This is a provision which I believe has worked most successfully in Australia. It is another way of handling a problem which my noble friends and I were concerned about on the first day of the Committee stage of this Bill, when we did not get much change out of the Minister, although in his usual charming way he said that he would look at our proposals. If he could undertake that the Board of Trade would use the extended powers which we want to confer upon them to deal with this matter, on the lines of the noble and learned Lord's Amendment, that would no doubt meet the case; but, undoubtedly, here is a really valuable provision which might be of great use to all the consumers whom the Government and we on these Benches wish to protect by this legislation.


I mean no disrespect to the noble and learned Lord when I point out that this is a starred Amendment and that we have not really had any opportunity to consider it in detail; nor was I aware that he had culled these exact words, as I understood him to say, from Australian legislation. There is, of course, a considerable advantage in prescribing that whatever type face is used should be legible and should be large enough to be readable, although there is the contrary difficulty that you may need so much bulk that you might hide in the bulk of paper involved. There are certain minor points which we should like to look at in this proposal, and we are also a little doubtful about how we would enforce such a provision. But, having said that, I shall be glad to look at this Amendment between now and the Report stage.

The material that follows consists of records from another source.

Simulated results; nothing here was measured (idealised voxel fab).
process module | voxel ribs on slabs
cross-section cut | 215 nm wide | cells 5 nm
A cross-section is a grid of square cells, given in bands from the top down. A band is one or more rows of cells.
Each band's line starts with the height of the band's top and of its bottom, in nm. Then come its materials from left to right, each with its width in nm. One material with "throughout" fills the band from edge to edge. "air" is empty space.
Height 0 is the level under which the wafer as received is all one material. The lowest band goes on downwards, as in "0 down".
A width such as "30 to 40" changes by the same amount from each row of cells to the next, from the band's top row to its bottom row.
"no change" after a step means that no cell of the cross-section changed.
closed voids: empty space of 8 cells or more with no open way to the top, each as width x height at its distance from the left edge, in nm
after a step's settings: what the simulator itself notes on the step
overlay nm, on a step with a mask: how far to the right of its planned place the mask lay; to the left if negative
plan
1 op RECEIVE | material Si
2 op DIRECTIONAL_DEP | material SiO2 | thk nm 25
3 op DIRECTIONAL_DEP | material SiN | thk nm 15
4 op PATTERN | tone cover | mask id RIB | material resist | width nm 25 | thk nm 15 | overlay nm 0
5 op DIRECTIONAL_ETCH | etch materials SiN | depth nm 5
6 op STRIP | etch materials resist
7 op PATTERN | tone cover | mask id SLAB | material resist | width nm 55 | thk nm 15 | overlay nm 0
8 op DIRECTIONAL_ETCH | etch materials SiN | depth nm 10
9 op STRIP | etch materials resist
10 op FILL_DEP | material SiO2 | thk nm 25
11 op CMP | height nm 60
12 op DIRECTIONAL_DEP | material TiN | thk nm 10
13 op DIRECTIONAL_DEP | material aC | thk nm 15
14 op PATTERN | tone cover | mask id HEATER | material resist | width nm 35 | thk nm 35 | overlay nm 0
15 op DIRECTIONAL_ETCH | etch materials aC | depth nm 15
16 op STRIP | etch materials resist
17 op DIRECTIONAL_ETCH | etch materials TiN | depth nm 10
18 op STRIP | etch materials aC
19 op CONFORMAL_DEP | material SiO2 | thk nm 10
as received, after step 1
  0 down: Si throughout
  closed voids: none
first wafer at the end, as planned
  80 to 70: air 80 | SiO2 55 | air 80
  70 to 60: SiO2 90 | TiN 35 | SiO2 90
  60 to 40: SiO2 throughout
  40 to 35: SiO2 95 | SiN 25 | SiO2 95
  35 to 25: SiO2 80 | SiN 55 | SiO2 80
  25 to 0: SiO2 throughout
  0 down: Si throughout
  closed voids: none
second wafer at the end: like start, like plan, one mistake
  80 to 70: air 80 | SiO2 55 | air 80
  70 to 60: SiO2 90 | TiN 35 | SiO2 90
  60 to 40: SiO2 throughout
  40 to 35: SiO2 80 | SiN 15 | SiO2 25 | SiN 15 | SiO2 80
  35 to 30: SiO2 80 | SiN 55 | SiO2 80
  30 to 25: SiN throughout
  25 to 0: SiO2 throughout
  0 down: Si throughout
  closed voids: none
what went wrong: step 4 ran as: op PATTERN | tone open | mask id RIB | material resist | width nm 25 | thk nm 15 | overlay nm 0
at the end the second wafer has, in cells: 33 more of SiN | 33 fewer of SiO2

Would the noble Lord be fortified in that resolve if I reminded him of, or drew his attention to, the fact that as far back as 1909 the then Member of Parliament for King's Lynn, Mr. Gibson Bowles, raised the question of the small type for conditions in insurance policies?


I am greatly obliged to the Minister in charge of the Bill for promising to look into this matter. I realise that it is only within the last 24 hours that the Amendment has been put down, and I could hardly expect him to do more. I beg leave to withdraw the Amendment.

Amendment, by leave, withdrawn.

Clause 20 [Extension of principal Act to Scotland]:


This is a drafting Amendment. I beg to move.

Amendment moved— Page 20, line 17, leave out ("19(6)") and insert ("19(7)").—(Lord Drumalbvn.)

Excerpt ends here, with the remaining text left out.